The Potager

The Potager

Monday, February 15, 2016

A Cold Three Day Weekend

Three Day Weekends - you have to love them. I just wish they would come during the spring when I could use the extra time in the garden, rather than during a record breaking cold spell in the Northeast.
I've been pouring over seed catalogs, bought my tickets to the Philadelphia Flower Show and the ladies at church are already planning the garden tour for this coming June. I've ordered seeds and am annoyed they couldn't arrive in time for this long weekend. I long to feel soil on my hands.
I pulled a bag of frozen cherry tomatoes and a cube of frozen pesto preserved in the abundance of last summer and turned them into a fragrant sauce.

A warming bowl of spaghetti and meatballs served with homemade bread slathered in butter - calories will be worked off in the garden this spring.On a weekend like this I need comfort food.
I had wanted to go to Whites Bog on this last day of my three day weekend to see the Tundra Swans there. But my husband had to work today. So I busy myself with household chores while planning my future garden in my head.
Finally I can contain it no longer. I go out through the lightly falling snow to see if anything is growing . I first check my hellebores, andromeda and my winter-blooming jasmine

The hellbores have lots of buds!
The buds on the andromeda are almost flower like.
The winter-blooming jasmine is almost there - hopefully I'll see the blooms before the deer chomp them all away. This plant is supposed to be deer resistant. It is not.

My potager is in a state of deconstruction. It will be beautiful again, but it is particularly harsh looking on such a cold, gray day.

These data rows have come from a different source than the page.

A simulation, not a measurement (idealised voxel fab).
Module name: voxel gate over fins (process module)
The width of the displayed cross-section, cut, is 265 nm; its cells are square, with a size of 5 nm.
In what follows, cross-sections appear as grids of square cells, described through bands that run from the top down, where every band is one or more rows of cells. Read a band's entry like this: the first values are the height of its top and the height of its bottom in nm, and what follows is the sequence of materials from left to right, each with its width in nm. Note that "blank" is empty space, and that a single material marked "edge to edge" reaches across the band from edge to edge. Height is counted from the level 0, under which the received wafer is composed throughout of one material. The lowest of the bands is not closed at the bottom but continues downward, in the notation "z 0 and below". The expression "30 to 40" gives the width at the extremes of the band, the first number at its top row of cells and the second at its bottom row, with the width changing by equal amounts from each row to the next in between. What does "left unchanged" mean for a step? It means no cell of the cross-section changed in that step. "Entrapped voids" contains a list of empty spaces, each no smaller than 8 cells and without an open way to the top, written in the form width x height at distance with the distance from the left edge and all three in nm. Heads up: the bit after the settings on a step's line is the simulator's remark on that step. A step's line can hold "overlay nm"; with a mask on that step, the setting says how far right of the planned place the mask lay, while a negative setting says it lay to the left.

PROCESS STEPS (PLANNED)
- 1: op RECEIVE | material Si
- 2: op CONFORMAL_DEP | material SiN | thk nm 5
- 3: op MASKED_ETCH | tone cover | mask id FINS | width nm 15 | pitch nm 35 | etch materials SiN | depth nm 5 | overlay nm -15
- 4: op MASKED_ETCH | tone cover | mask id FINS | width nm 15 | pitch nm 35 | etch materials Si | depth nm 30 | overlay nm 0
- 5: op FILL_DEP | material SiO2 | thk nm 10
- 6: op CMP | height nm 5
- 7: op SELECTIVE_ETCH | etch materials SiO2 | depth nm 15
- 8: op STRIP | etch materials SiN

Yet, the saffron crocuses look great. Growing cheery green all winter before going to sleep in the spring. Silly off season plants.
That reminds me that I wanted to make a saffron based dish for dinner tonight and I mentally prepare a grocery list of the items I will need.
There are still two herbs that can be harvested: sage and thyme. The sage, while harvest-able, looks likes it's struggling and I will use the sage I dried last summer instead.
But the thyme is always a joy - I just brush away the pine needles and any snow covering it  and it is always there for me to grab some fresh for a meal. I have heard it is easy to dry, but I haven't tried yet. Another mental note for the summer. Try to dry thyme.
The snow is falling in little frozen balls, looking nothing like snowflakes.
It stings my face, and yet I stay. Dreaming of rows of lettuce and peas, green beans and basil and the amazing fresh taste of a cherry tomato right off the vine. Eventually the cold wins and I retreat to the warmth of my home with only a small branch of thyme in my hand.
"Winter is the time for comfort, for good food and warmth, for the touch of a friendly hand and for a talk beside the fire:  it is the time for home."